Anyway, two weeks ago I decided to give Tears of the Kingdom another chance in hopes that the experience would be more pleasant the second time around. I started all over again, because that was going to motivate more than a save file that was all over the place and where I had forgotten for the most part what I should be doing next. This time the game clicked and a lot of the frustrating things were mitigated or eliminated.

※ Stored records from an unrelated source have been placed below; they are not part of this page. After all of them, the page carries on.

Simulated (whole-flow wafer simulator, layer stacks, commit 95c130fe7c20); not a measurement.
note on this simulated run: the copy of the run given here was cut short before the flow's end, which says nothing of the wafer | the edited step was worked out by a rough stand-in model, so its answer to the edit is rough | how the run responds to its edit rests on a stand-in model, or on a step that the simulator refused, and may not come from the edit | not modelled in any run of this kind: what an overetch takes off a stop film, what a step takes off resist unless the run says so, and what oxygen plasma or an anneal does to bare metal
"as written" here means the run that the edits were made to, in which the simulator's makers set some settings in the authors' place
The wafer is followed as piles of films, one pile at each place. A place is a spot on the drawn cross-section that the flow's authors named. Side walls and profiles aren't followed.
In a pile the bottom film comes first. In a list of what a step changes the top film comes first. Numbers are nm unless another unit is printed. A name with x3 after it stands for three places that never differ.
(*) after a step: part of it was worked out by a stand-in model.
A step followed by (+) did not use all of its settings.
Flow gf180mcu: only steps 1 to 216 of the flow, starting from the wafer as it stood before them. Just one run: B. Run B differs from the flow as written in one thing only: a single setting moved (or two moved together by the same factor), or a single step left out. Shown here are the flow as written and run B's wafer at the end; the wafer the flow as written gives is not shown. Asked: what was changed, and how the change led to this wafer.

I finished the game with ~49% map completion despite each thing added to the map accounting for only 0.04%. I am now above 52%, have activated all roots in the underground, completed 117 shrines, finished half of the sidequests and two thirds of the episodes. What still annoys me are shrines hidden within mountains because finding all those cave entrances is an ordeal with no clear idea for where to look. Mountains can be huge and caves can be expansive, spanning several hundred meters from the entrance to the shrine inside. I am now close to the point where I'll just say "screw it all" and then look up an interactive map and a guide to find the remaining shrines. Korok seeds will require a map anyway.

The good:

- Nintendo didn't mess this up. It looks like word of mouth is good and the game keeps selling beyond its initial hype tsunami.

The bad:

- For a direct sequel it's not as good as it should have been. The reused overworld map and shrine formula, the bland underworld and the barren sky make the game too reliant on its new mechanics.

The ugly:

- Where's the money? The vast majority of treasure chests in this game contain low-level rubbish. The same holds true for a lot of the rewards for sidequests. This is really the biggest obstacle for progression, because you can't feel comfortable about selling items that you possess in the low double digits. You can clear a path to the main quests on the world map, but buying the necessary armor is a real roadblock that forces you to spend a lot of hours on looking for sidequests, caves and everything else that has the potential to make you richer. This is where TotK falls far short of a Xenoblade Chronicles 3 where you can spend dozens of hours on optional content, but still always feel that you are making actual progress.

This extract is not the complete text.